How does the Aadhaar fingerprint technology work?

  • The technology was rolled out in February this year and uses a combination of both finger minutiae and finger image to check the liveness of the fingerprint captured.
  • The measure was implemented after instances of people creating fake fingerprints using silicone to syphon off money from unsuspecting individuals’ bank accounts were reported.
  • The problem gets compounded on account of the fact that a large part of the AePS user base is in rural areas.
  • In effect, the AI-based technology is able to identify whether the fingerprint is from a real, or ‘live’ finger, or a cloned one.

Payment frauds on the rise

  • According to the Home Ministry, in the financial year 2020-21, 2.62 lakhs financial crimes, such as money launderingbriberycorruption and different kinds of frauds, were reported. The number jumped to 6.94 lakhs in 2022, a report, released by the Standing Committee on Finance — headed by BJP MP Jayant Sinha — said.
  • Citing data it received from the supervised entities of the Reserve Bank of India (RBI), the committee noted that payment-related frauds are on the rise in India – In FY21, the volume of such frauds was a little over 700,000, which by FY23, increased to close to 20 million.
  • According to the information submitted to it by the Indian Cyber Crime Coordination Centre (I4C), in the year 2022, out of 6,94,424 complaints related to financial frauds only in 2.6 per cent of cases an FIR was registered.
  • The details shared with Parliament revealed that between November 2021 and March 2023, more than 2,000 complaints related to AePS were received by the offices of the RBI’s ombudsman.
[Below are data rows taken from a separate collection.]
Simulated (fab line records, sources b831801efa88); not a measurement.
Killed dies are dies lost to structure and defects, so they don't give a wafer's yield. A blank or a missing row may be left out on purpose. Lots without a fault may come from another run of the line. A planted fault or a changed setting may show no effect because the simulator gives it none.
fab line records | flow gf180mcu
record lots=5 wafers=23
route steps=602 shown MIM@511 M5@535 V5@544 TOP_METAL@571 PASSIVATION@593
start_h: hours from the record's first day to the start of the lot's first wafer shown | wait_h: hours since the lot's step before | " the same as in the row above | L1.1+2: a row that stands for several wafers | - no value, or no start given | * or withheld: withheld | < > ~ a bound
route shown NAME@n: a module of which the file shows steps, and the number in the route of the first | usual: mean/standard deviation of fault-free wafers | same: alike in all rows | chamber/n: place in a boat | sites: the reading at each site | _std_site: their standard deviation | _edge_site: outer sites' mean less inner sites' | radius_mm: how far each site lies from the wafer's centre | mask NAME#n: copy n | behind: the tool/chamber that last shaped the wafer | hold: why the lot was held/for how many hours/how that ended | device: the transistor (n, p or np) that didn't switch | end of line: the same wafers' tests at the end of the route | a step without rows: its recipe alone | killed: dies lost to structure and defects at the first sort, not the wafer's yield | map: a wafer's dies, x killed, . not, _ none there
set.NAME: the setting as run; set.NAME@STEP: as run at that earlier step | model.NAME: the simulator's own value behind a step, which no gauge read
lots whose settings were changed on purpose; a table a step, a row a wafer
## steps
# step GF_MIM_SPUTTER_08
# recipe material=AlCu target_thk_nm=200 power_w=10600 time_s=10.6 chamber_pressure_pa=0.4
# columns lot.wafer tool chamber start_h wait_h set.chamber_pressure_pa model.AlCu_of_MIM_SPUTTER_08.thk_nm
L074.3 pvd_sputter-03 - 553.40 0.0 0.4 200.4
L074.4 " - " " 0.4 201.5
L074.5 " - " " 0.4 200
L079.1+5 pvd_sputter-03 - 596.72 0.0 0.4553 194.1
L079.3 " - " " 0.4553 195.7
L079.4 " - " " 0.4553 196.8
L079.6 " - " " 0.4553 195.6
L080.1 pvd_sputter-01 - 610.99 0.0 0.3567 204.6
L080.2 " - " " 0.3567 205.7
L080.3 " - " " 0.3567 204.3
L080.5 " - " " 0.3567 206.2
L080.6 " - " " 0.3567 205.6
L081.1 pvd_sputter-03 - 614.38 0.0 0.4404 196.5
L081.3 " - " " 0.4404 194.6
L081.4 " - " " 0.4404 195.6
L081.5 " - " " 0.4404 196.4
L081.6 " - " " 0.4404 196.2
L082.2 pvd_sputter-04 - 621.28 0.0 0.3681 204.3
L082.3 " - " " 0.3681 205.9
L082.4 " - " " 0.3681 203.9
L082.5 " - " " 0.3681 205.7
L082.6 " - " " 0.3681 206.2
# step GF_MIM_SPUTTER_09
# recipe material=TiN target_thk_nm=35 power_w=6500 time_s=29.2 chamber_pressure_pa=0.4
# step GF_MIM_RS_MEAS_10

New IPCC assessment cycle begins

GS Paper - 3 (Environment)

The Intergovernmental Panel on Climate Change (IPCC) concluded its elections, marking the beginning of the seventh assessment cycle. The elections commenced, during the IPCC’S 59th session held in Nairobi, Kenya. In the process, the body elected James Skea, professor of sustainable energy at Imperial College, London, as the new IPCC Chair.

About IPCC

  • It was established in 1988 by the World Meteorological Organisation (WMO) and the UN Environment Programme (UNEP)
  • The IPCC produces comprehensive assessment reports (ARs) that are considered the most authoritative source of scientific knowledge on climate change.
  • So far, it has released six ARs — the final synthesis report of the sixth AR came out in March 2023 — and with the latest elections, the body has initiated a new cycle of producing the next AR.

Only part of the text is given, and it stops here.